Al-Jazeerah, April 22, 2004

Editorial Note: Al-Jazeerah.info reprints this background article about Ambassador John D. Negroponte following his appointment by President Bush as the next US Ambassador to Iraq, starting from July 1, 2004. The article appeared first in 2001.

John D. Negroponte, President Bush's nominee as the next ambassador to the United Nations? My ears perked up. I turned up the volume on the radio. I began listening more attentively. Yes, I had heard correctly. Bush was nominating Negroponte, the man who gave the CIA backed Honduran death squads open field when he was ambassador to Honduras from 1981 to 1985.
My mind went back to May 1982 and I saw myself facing Negroponte in his office at the US Embassy in Tegucigalpa. I had gone to Honduras on a fact-finding delegation. We were looking for answers. Thirty-two women had fled the death squads of El Salvador after the assassination of Archbishop Oscar Romero in 1980 to take refuge in Honduras. One of them had been Romero's secretary. Some months after their arrival, these women were forcibly taken from their living quarters in Tegucigalpa, pushed into a van and disappeared. Our delegation was in Honduras to find out what had happened to these women.

John Negroponte listened to us as we exposed the facts. There had been eyewitnesses to the capture and we were well read on the documentation that previous delegations had gathered. Negroponte denied any knowledge of the whereabouts of these women. He insisted that the US Embassy did not interfere in the affairs of the Honduran government and it would be to our advantage to discuss the matter with the latter. Facts, however, reveal quite the contrary. During Negroponte's tenure, US military aid to Honduras grew from $4 million to $77.4 million; the US launched a covert war against Nicaragua and mined its harbors, and the US trained Honduran military to support the Contras.

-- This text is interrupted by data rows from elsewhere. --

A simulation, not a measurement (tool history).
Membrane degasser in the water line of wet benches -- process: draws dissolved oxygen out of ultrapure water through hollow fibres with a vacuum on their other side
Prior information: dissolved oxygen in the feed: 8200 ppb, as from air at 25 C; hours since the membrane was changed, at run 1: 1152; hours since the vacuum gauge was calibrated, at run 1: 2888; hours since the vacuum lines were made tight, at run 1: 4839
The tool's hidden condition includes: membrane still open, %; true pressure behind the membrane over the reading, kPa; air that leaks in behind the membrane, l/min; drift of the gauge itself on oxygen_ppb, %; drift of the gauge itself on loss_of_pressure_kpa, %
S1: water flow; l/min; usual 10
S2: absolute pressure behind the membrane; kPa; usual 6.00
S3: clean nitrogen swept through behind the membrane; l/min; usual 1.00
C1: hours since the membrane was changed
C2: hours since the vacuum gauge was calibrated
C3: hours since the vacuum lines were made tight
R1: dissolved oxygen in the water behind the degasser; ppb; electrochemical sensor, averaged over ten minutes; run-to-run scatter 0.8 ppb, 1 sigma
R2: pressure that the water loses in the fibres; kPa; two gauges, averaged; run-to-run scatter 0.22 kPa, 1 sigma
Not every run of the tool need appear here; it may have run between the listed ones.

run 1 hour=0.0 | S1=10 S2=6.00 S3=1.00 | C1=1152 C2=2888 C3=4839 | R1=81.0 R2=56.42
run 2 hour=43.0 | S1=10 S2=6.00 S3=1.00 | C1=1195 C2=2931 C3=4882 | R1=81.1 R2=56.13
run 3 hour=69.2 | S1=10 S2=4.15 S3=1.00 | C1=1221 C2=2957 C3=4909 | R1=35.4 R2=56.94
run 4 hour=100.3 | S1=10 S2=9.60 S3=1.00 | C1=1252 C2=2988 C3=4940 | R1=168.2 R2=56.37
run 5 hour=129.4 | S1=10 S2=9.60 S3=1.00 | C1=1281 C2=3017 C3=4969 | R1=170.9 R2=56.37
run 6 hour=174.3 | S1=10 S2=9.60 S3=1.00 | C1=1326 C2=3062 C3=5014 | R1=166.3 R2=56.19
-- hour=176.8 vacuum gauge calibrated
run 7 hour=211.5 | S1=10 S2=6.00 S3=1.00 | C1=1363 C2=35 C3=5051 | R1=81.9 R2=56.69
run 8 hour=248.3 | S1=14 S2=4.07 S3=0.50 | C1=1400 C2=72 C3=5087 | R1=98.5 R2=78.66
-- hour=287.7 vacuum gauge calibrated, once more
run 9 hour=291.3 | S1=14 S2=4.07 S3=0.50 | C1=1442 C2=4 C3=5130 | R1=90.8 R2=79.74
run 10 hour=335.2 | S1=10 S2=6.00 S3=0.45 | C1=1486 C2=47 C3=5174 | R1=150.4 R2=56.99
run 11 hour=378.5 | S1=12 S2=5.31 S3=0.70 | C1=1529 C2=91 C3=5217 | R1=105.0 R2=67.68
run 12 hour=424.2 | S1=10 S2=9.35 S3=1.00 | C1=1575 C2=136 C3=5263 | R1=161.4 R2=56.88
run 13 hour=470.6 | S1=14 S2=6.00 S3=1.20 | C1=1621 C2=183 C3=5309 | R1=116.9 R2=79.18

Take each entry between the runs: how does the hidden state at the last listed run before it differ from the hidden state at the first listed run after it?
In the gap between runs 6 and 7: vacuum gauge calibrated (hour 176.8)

John Negroponte worked closely with General Alvarez, Chief of the Armed Forces in Honduras, to enable the training of Honduran soldiers in psychological warfare, sabotage, and many types of human rights violations, including torture and kidnapping. Honduran and Salvadoran military were sent to the School of the Americas to receive training in counter-insurgency directed against people of their own country. The CIA created the infamous Honduran Intelligence Battalion 3-16 that was responsible for the murder of many Sandinistas. General Luis Alonso Discua Elvir, a graduate of the School of the Americas, was a founder and commander of Battalion 3-16. In 1982, the US negotiated access to airfields in Honduras and established a regional military training center for Central American forces, principally directed at improving fighting forces of the Salvadoran military.

In 1994, the Honduran Rights Commission outlined the torture and disappearance of at least 184 political opponents.

It also specifically accused John Negroponte of a number of human rights violations. Yet, back in his office that day in 1982, John Negroponte assured us that he had no idea what had happened to the women we were looking for. I had to wait 13 years to find out. In an interview with the Baltimore Sun in1996 Jack Binns, Negroponte's predecessor as US ambassador in Honduras, told how a group of Salvadorans, among whom were the women we had been looking for, were captured on April 22, 1981 and savagely tortured by the DNI, the Honduran Secret Police, before being placed in helicopters of the Salvadoran military. After take off from the airport in Tegucigalpa, the victims were thrown out of the helicopters. Binns told the Baltimore Sun that the North American authorities were well aware of what had happened and that it was a grave violation of human rights. But it was seen as part of Ronald Reagan's counterinsurgency policy.
Now in 2001, I'm seeing new ripples in this story.

Since President Bush made it known that he intended to nominate John Negroponte, other people have suddenly been "disappearing", so to speak. In an article published in the Los Angeles Times on March 25 Maggie Farley and Norman Kempster reported on the sudden deportation of several former Honduran death squad members from the United States. These men could have provided shattering testimony against Negroponte in the forthcoming Senate hearings. One of these recent deportees just happens to be General Luis Alonso Discua, founder of Battalion 3-16. In February, Washington revoked the visa of Discua who was Deputy Ambassador to the UN. Since then, Discua has gone public with details of US support of Battalion 3-16.

Given the history of John Negroponte in Central America, it is indeed horrifying to think that he should be chosen to represent our country at the United Nations, an organization founded to ensure that the human rights of all people receive the highest respect. How many of our Senators, I wonder, let alone the US public, know who John Negroponte really is?